September 28, 2012
The September 11th surprise attack on the American Consulate in Benghazi forced the U.S to send a group of highly trained Marines to Tripoli that resulted in the deaths of four Americans and one U.S Ambassador.
The Marines that were sent to Libya to guard U.S diplomatic facilities were members of an elite group known as a Fleet Antiterrorism Security Team, or FAST, whose role is to respond on short notice to terrorism threats and to reinforce security at embassies.
Officials were investigating whether the rampage was a backlash to an anti-Islamic video with ties to Coptic Christians or a plot to coincide with the anniversary of the 9/11 terror attacks.
There were two Americans confirmed dead in Libya: U.S. Ambassador Christopher Stevens and a foreign service officer, Sean Smith, a U.S. Air Force veteran. Contrary to early media reports, it does not appear that two Marines were killed alongside Stevens and Smith. A Marine Corps official who would not speak for the record told Danger Room that the Corps did not and currently does not have assets in Benghazi. It is currently unclear who the two other Americans dead in Libya are.
President Barack Obama vowed in a Rose Garden address that the U.S. would “work with the Libyan government to bring to justice” those who killed Ambassador Chris Stevens, information manager Sean Smith and two other Americans who were not identified. Three other Americans were wounded.
Stevens was the first U.S. ambassador killed in the line of duty in 30 years.
“We will work with the Libyan government to bring to justice the killers who attacked our people,” President Barack Obama said on Wednesday morning at the White House.
The violent demonstration in Benghazi assembled, ostensibly in reaction, to an American video criticizing the Prophet Muhammad, around the same time a similar mob in Cairo breached the gates of the U.S. Embassy there. Speaking from Washington on Wednesday morning, Secretary of State Hillary Rodham Clinton said “there is no justification for this,” and said the “world will never know a true and lasting peace” as long as people use religion as a pretext for violence.
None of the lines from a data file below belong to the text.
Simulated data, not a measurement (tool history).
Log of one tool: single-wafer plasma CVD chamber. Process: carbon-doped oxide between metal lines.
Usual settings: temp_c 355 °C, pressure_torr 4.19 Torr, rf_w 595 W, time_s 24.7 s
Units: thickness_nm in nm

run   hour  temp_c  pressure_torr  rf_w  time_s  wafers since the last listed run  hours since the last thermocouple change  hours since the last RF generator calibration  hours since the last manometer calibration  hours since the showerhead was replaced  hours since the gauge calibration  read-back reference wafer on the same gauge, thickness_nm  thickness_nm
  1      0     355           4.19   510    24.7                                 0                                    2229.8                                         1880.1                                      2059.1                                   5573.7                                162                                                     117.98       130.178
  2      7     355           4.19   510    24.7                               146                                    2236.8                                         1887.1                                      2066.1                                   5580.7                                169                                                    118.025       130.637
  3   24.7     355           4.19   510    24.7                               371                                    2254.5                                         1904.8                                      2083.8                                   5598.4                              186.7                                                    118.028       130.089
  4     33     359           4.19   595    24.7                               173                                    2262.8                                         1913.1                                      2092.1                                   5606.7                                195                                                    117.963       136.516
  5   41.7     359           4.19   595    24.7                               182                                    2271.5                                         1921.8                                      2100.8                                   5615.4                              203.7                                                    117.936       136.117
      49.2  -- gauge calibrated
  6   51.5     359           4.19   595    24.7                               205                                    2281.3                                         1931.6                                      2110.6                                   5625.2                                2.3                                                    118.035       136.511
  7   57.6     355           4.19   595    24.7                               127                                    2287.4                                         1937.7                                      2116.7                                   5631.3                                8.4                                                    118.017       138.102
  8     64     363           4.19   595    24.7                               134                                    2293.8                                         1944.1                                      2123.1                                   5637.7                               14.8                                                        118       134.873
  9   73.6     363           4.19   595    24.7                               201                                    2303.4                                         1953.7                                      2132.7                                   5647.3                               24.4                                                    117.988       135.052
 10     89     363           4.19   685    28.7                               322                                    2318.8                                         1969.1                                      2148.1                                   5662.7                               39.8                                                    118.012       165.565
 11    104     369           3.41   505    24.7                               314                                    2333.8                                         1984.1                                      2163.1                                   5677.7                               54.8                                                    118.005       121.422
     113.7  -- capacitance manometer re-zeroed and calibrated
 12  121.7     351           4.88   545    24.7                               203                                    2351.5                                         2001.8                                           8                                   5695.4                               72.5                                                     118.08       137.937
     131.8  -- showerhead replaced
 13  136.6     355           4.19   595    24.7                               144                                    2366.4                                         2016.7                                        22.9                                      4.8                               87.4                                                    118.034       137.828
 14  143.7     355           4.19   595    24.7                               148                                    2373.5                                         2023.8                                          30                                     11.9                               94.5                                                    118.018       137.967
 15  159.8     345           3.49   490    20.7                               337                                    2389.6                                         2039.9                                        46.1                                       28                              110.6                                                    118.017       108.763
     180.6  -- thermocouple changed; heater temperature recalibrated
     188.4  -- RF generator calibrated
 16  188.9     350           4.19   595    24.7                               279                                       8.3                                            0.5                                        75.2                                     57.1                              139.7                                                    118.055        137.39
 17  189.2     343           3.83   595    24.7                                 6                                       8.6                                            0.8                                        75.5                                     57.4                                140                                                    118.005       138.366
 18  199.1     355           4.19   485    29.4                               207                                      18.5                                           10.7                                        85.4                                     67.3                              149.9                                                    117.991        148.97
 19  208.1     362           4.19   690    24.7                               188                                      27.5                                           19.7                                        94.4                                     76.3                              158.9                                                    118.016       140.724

The one-story villa that serves as the consulate was a burned-out wreck after the crowd armed with machine guns and rocket-propelled grenades rampaged through it. Slogans of “God is great” and “Muhammad is God’s Prophet” were scrawled across its scorched walls.
The movie, “Innocence of Muslims,” came to attention in Egypt after its trailer was dubbed into Arabic and posted on YouTube. The video-sharing website blocked access to it Wednesday. The trailer depicts Muhammad as a fraud, a womanizer and a madman in an overtly ridiculing way, showing him having sex and calling for massacres.
In a statement on his official Facebook page, Egypt’s Islamist president, Mohammed Morsi, condemned the movie, saying the government was responsible for protecting diplomatic missions as well as the freedom of speech and peaceful protest.
But, he added, authorities “will confront with full determination any irresponsible attempt to break the law.”